OPINION FILED JUNE 3, 1976.

THE PEOPLE OF THE STATE OF ILLINOIS, PLAINTIFF-APPELLEE,

v.

JACK CANNON SIMPSON, DEFENDANT-APPELLANT.



APPEAL from the Circuit Court of Sangamon County; the Hon. HOWARD LEE WHITE, Judge, presiding.

MR. JUSTICE SIMKINS DELIVERED THE OPINION OF THE COURT:

Rehearing denied July 30, 1976.

On January 25, 1973, the grand jury returned a seven-count indictment charging the defendant-appellant Jack Cannon Simpson, Jr. (in the first five counts) with the murder of Gwen Ellen Woods on October 30, 1972. The sixth and seventh counts charged defendant with voluntary manslaughter in connection with her death. On April 2, 1973, the jury convicted defendant of murder. The two counts of the indictment charging voluntary manslaughter were dismissed, on motion of the State, over defendant's objection at the close of all the evidence. Defendant was sentenced to a term of 25 to 75 years.

Since the issues raised deal, in large measure, with the admissibility of certain evidence a recital of pertinent facts is set forth.

On October 31, 1972, the body of Gwen Ellen Woods was discovered under a bridge in a rural area in Sangamon County. In the opinion of Dr. Grant C. Johnson, who performed the autopsy, death was due to a gun shot wound in the head. The point of entry of the bullet was very slightly to the right of the center of the upper lip, it had entered the head perpendicularly to the lip and pursued a straight course backward. Dr. Johnson also testified "* * * that the muzzle of the gun was not a contact wound, nor was it within a short distance from the skin * * * that is a matter of six, seven inches. Beyond that I can make no statement." He also observed several other wounds or scratches or bruises on the body, the larger portion of which were inflicted, or occurred, after death. The bullet which was recovered from the decedent's skull was examined by employees of the Illinois Bureau of Identification. They described the bullet as a .38-calibre pistol bullet. The examiner could not recall whether the bullet's lands and grooves indicated that it could have been fired by a Titan Tiger .38, and that the projectile could also have come from many other models of .38-calibre weapons. There was testimony that defendant had purchased a .38 Special Tiger on April 21, 1972, from Fishman Sporting Goods.

All of the witnesses who testified were called by the State. Martha Fry, manager of the Harness House, a restaurant-bar in Springfield, observed defendant and the decedent in her place of business on the evening of October 29 (all dates are referenced to 1972). They arrived about midnight, had one drink and left. She observed no argument between them, observed no cuts or bruises on defendant's face, and saw no fight or scuffle inside the restaurant.

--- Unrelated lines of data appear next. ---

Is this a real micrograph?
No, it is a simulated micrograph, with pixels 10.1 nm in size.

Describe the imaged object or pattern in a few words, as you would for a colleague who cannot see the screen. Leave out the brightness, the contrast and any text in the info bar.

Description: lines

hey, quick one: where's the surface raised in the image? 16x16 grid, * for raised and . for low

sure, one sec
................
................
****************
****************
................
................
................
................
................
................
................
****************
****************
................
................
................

Oren Dalby, a deputy sheriff, while on routine patrol during the evening of October 29 observed a late model Corvette, license number JL1787 on a street in the outskirts of Springfield. Standing by the car was defendant and a young woman engaged in a loud argument. Dalby stopped, got out, and defendant rushed up to him and said some belligerent words. Dalby told defendant to get back in the car and take the young lady home. He saw no facial cuts on defendant's face. Defendant and his companion left and Dalby followed them for a few miles feeling that another altercation might start, and wanted to give the couple time to "cool off." He did not believe that the argument he had observed was so heated that he was concerned about the woman's safety.

A driver for a Springfield Dairy, at 3:30 a.m., on October 30, observed a late model Corvette parked near a bridge on Route 6E. At about 5 a.m., on the same day, Keith Fry, a local farmer observed a late model Corvette parked near the bridge. He stopped and looked at the car, and noted that the gearshift was in the "drive" position. The license number of the car was JL1787. He saw no one in the vicinity. That evening, seeing that the car had not been moved, Fry called the State Police. Galan Johnson, a State Trooper, proceeded to the scene, made a cursory examination which revealed nothing out of the ordinary. Johnson then called George Day, operator of a local towing service and had the car towed away.

Jay Dodd, brother of the decedent, testified that immediately prior to her death she had been living with defendant. On October 30, defendant called Dodd and inquired if he had seen his sister. Dodd had not, and defendant then told him that the decedent had dropped him off at his car in Pawnee, Illinois, and that was the last he had seen of her. Dodd also stated that Gwen owned a 1972 Corvette. On the morning of October 31, defendant again called Dodd and stated that he had been unable to find Gwen and asked Dodd to assist him in locating her. Dodd continued his testimony as follows:

"We left my house in our own cars. * * * he parked his * * * in Pawnee and he got in my car with me and we went out to where the car had been off in the ditch * * * then we went back up town and had a cup of coffee * * * and after we had the cup of coffee, Jack called the State Police and asked them about the car and they said that George Day had towed the car in * * *. We went to George's, * * * I paid the towing bill on the wrecker towin' * * * and he was gonna take it to * * * Lowder to her trailer, * * * and I backed the car out of George Day's garage and got out of it and was gonna' get back in my own car and Jack got in the car and found the blood on the door and the seat of the car and he called me back over to the car and then we went back in and I asked George, I said, `George, what do I do?' and he said to call Trooper Johnson, so I called him up on the telephone and he said to stay there and he'd be down there in about five minutes.

So we waited there for him and he came down and looked at the car and so he decided we should go back out to where the car was off in the ditch. We went back out there and the Trooper went in his pick-up truck. He was off-duty and Jack and I went in my car out there where the car went off * * * and I went down on the west side of the road toward the water there in that stream and looked under the bridge and found her."

When Dodd backed Gwen's car out of the garage he did not see her purse, although he looked for it. He also noted, on the morning of October 31, that defendant had a cut "* * * clear across the bridge of his nose".

The Sangamon County coroner summarized the testimony given by defendant during the inquest into the death of Gwen Woods as follows:

"* * * he stated he was in the company of Gwen Ellen Woods in the afternoon and evening hours of October 29. I asked him if * * * they had done some socializing * * * I asked * * * if it was local establishments and he said, `Yes, the last of which was the Harness House' * * *."

He stated Gwen Ellen Woods had encountered a male subject known to him only by the first name `Tom' and appeared to be having some type of verbal altercation with ...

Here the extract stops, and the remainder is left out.